In yet another baffling sequence of events, European heads of state have chosen two no-name leaders for the Union's top positions.
Last week, I wrote about the secrecy that the European leaders employed in choosing who'd become the first president and high representative of a post-Lisbon Treaty EU -- they played it off as though it were a strategy needed to secure big names for the crucial positions.
Tony Blair's name, among other heavy-hitters', had been tossed around for weeks. it seemed like Europe's chiefs would prepare to roll out the red carpet for a couple of high-profile names, and a collective sigh of relief would ensue because Europe's increasingly feeble union would finally garner some clout and solidarity.

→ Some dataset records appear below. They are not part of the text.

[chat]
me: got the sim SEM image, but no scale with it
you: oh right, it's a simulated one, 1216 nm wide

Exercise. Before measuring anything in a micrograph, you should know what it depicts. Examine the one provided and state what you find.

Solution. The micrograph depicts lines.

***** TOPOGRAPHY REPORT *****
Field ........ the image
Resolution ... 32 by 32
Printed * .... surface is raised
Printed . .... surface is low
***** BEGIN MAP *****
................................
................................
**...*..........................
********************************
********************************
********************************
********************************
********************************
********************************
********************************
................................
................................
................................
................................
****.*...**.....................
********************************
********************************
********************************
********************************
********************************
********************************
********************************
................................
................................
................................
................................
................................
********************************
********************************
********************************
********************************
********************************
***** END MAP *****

Wrong. Instead, the EU chose Belgian Prime Minister Herman Van Rompuy to be its president and Britain's Catherine Ashton to be its high representative. Even the New York Times news coverage of the decision couldn't help but exasperatedly and deliberately jab at the anticlimactic outcome of weeks of hushed discussions among EU leaders.
"Ms. Ashton, 53, has next to no foreign policy experience and has never been elected to anything," the Times piece reads. "Mr. Van Rompuy, who likes bowling duckpins and writing haiku ... only reluctantly took on the job of prime minister, and did not push himself forward for this one." The article then went on to quote one of Van Rompuy's silliest poems. Coverage across most media outlets is in this vein, overwhelmingly negative and critical of the decisions made.
The problem with these appointments is not necessarily the leaders' lack of experience -- it is the potential affect that their poor reception and negative media coverage may have on their ability to govern, with aggression and confidence, what was intended to be a more powerful and streamlined Union. The massive blunder serves as more proof that anything that's come out of the Lisbon Treaty has been doomed from the start. In the words of EUObserver.com blogger Hajo Friedrich, "Poor Europe."